With about 50% of Coloradans living in areas at risk of wildfire, it’s time for landowners to take measures into their own hands – at least that’s the message forest managers and emergency officials are expressing.
The Colorado State Forest Service this fall released a study that shows from 2012 to 2017, the number of people living in areas at risk to the effects of wildfire increased by nearly 50% – with about 2.9 million people now living in the “wildland-urban interface.”
“With the continued increase in Colorado’s wildland-urban interface population, it’s critical for landowners and communities to take actions to reduce their risk and address forest health concerns,” Mike Lester, state forester and CSFS director, said at the time the study was released.

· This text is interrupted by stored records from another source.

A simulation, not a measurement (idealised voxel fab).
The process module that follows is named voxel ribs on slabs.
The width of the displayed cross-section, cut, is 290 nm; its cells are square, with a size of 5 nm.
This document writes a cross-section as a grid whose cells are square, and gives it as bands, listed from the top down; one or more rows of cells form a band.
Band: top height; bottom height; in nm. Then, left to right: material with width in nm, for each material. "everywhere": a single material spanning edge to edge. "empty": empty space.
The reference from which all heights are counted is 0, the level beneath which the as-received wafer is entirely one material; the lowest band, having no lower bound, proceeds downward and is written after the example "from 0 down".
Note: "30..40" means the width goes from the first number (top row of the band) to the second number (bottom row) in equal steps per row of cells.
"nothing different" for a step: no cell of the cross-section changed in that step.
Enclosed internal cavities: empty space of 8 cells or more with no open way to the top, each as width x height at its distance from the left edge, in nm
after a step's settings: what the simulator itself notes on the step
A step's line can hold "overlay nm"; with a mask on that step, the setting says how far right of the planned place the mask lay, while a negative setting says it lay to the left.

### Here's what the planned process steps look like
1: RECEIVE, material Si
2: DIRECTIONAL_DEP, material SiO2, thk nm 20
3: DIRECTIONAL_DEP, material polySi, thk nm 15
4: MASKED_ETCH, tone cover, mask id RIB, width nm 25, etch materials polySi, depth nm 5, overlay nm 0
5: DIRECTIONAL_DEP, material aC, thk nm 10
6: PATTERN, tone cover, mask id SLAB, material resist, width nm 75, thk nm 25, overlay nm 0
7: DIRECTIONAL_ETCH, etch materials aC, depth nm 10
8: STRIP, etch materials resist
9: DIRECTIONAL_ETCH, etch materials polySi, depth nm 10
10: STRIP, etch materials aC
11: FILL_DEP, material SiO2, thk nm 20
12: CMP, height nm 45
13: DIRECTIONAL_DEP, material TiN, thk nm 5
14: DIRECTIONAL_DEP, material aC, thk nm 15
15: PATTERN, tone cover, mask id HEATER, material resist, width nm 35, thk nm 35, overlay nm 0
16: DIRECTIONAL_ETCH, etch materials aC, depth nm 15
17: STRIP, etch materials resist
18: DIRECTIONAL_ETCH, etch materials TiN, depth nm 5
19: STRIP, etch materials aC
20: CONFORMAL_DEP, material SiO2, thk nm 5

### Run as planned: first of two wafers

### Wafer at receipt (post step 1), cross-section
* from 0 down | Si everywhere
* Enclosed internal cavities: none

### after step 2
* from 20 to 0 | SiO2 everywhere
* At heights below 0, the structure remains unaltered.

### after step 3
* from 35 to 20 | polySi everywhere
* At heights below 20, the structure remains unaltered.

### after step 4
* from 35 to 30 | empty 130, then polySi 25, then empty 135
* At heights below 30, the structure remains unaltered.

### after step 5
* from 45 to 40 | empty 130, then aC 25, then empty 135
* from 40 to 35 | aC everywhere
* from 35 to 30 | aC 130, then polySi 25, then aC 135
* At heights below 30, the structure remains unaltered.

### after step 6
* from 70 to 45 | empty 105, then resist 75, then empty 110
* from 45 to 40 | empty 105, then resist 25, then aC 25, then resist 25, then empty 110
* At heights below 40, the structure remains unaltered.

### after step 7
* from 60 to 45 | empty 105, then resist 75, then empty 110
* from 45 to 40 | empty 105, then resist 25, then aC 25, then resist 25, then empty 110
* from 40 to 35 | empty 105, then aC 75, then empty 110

In La Plata County, about 53,800 people, or 96.9% of the total population, live in this wildland-urban interface.
Recently, a partnership among the CSFS, the American Forest Foundation and the Natural Resource Conservation Service launched a pilot program to help private landowners better protect their forests by connecting them with local foresters – a program the organizations hope can be applied to other at-risk areas around the country.
“Throughout the West, there are a lot of landowners that need to get work done to improve their forests’ health and reduce fire risk,” said Natalie Omundson, western regional manager for American Forest Foundation.
“Unfortunately, often there aren’t enough boots on the ground to help guide those landowners in taking necessary fuels reduction action.”
That’s where the pilot program steps in.
Last summer, the NRCS awarded $2.1 million for projects in two states, Colorado and Oregon, to specifically help property owners reduce the risk of wildfire on their lands. A representative with the NRCS did not return calls seeking comment for this story.
In Colorado, the grant money was passed to the CSFS to hire more foresters to help consult with private property owners in two areas: South Boulder Creek on the Front Range and homes in the Upper Pine River watershed, just east of Durango.
Durango resident Kyle O’Neill was hired by CSFS to lead the My Southwest Forest program to help guide landowners through the forest management process.
Recently, mailers were sent to about 380 landowners with 20-plus acres informing them they qualified for a free consultation from the CSFS. About 10% responded with interest, O’Neill said, with 30 or so site visits planned.
Mark Loveall, supervisory forester for the CSFS Durango field office, wrote in an email to The Durango Herald that the initial outreach effort targeted a pre-identified priority area slightly north of Bayfield. Based on demand arising from the initial outreach effort, he said, subsequent locations will be identified in the future.
“Anybody not included in this outreach program with forestry questions is encouraged to contact the Durango Field Office of the Colorado State Forest Service at (970) 247-5250 or visit our website at https://csfs.colostate.edu,” he wrote.
O’Neill will schedule a time to visit a property and give the landowner ideas about how to improve forest health or reduce wildfire risk by thinning trees, raising the tree canopy and clearing vegetation to create defensible spaces from fire.
“These people have purchased land here and are invested in the property, and I think many want to do the work necessary to improve forest health,” O’Neill said. “It’s a necessary thing we need to do on the landscape.”
Kevin Winkler, who has property north of Bayfield, had a consultation from the CSFS earlier this month. He said he wants to get proactive on his land.
“Our trees are crowding each other out, and we want to get a plan together … to get it to be healthier,” he said. “It’s starting to edge itself out, and eventually it will kill itself off.”
Landowners have options to get funding for actual work, O’Neill said, but not all landowners want or need a comprehensive plan – some just need a limited report or specific advice about an issue.
“And, you don’t have to do everything at once,” he said. “A little bit every year is a good thing.”